James Swaden

Following the events of Friday 13th November in Paris, the streets were quiet. The terraces of the bars and restaurants, which form a crucial part of the social and cultural life of this city, were not as crowded as usual. A few defiant and tentative Parisians continued to drink coffee, eat food and chat on terraces like those targeted on Friday night. Public buildings and parks closed. Sirens were heard with unnerving frequency, an aural reminder of the tension. The city of lights was darkened, frightened and reeling after the worst terrorist attackS experienced in Western Europe in over a decade.

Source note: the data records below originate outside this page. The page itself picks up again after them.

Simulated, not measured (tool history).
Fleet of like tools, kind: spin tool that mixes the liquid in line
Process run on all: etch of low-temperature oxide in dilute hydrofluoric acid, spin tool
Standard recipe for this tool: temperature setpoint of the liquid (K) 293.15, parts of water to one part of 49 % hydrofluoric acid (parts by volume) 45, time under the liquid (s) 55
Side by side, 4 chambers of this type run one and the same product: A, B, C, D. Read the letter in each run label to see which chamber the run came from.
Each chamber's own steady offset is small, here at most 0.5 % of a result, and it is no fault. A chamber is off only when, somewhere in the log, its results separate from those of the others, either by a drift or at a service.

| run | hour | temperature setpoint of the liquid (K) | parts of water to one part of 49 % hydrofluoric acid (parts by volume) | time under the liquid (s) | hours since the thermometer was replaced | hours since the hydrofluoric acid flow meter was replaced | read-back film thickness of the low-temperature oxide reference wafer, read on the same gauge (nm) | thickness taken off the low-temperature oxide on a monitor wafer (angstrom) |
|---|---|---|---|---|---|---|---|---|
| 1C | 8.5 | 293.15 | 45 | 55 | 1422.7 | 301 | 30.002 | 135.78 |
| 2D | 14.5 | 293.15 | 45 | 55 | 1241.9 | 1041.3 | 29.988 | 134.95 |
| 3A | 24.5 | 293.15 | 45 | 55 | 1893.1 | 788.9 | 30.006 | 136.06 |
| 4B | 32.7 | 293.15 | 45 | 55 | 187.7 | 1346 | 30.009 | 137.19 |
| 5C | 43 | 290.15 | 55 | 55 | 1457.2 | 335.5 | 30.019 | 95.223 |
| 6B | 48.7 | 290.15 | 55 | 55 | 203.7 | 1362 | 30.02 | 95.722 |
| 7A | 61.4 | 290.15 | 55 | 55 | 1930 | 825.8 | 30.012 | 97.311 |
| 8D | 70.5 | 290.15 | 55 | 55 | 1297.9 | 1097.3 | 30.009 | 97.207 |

Like many residents of Paris, I was in close proximity to the attacks. I spent my Friday night in an apartment located just 100 metres from both Casa Nostra and Le Petit Cambodge, two of the restaurants targeted. I was with two others. We had decided to stay in, but we deliberated aimlessly between cooking and going out to a pizzeria incidentally located right opposite Le Petit Cambodge. When we realised the carnage which was unfolding across Paris, we locked ourselves in, nervously barricaded the door and waited, obsessively following the news and checking in with our friends across the city.

Although I’ve only lived here for a few months, the 10th and 11th arrrondissements have been an important area for me. The area around the Canal St Martin is a busy and lively neighbourhood which has been gentrified in recent years, and is now frequented primarily by young people from a range of different backgrounds. The area is historically working class and is populated with Arab butchers and North-African kebab shops. Here people come together to eat, drink, socialise and enjoy their lives. The area is just five minute walk from the iconic and politically important Place de la République.

On Saturday, less than 24 hours after the attacks, I looked out of the window of the apartment and caught sight of the street-cleaners who had come to clear the blood-stained terraces on the Rue de la Fontaine au Roi. I went down to visit this road and the Rue Alibert, joining the crowd of mourners who had gathered to lay flowers and pay their respects. The crowd was sombre, shocked, tense and grieving. Grieving for those in the restaurants, the football stadium and the Bataclan concert hall, who were living their lives just like any Parisian when they were massacred.

James Swaden

The attacks, co-ordinated to create widespread havoc across the city, had no particular target. Unlike the Charlie Hebdo and Hyper Casher incidents in January, the victims of the latest attacks were not singled out for any discernible reason, whether religious or vocational. They were simply typical bystanders, enjoying themselves on a Friday night. These attacks have had such a profound effect for this reason: ordinary young people were injured, terrorised and murdered in areas which are local, well-priced and ordinary. In January, freedom of expression was threatened and attacked in the capital, along with its Jewish residents. Last weekend, all Parisians were targeted.
While the city and its residents continue to grieve, come together, mourn and consider how to progress with everyday life, the external world is engaged in debate. Many people across the world have expressed solidarity with Paris and its residents, but my Facebook newsfeed has been saturated with questions about why this attack has gained more coverage than similar incidents in Lebanon or elsewhere. For those of us in Paris, this is not a question we need to ask at the moment. If we are to learn anything from this, it should be compassion for those across the world who are the victims of terror on a regular basis.

The atmosphere in the city remains tense but defiant. My Parisian friends express fear but also determination to carry on life as normal. Who knows how the next few weeks will unfold. As France stands united in grief and defiance, military retaliation is already underway against ISIS. The French are determined to defend their Republic and uphold its beloved values of liberté, égalité and fraternité. While social media is rife with catchy hashtags of defiance, there is great uncertainty and nervousness in the city. People here are simply concerned with how to carry on. We can all say that we’ll carry on as normal, but in reality everything is different. The city has suffered a horror and will take time to heal.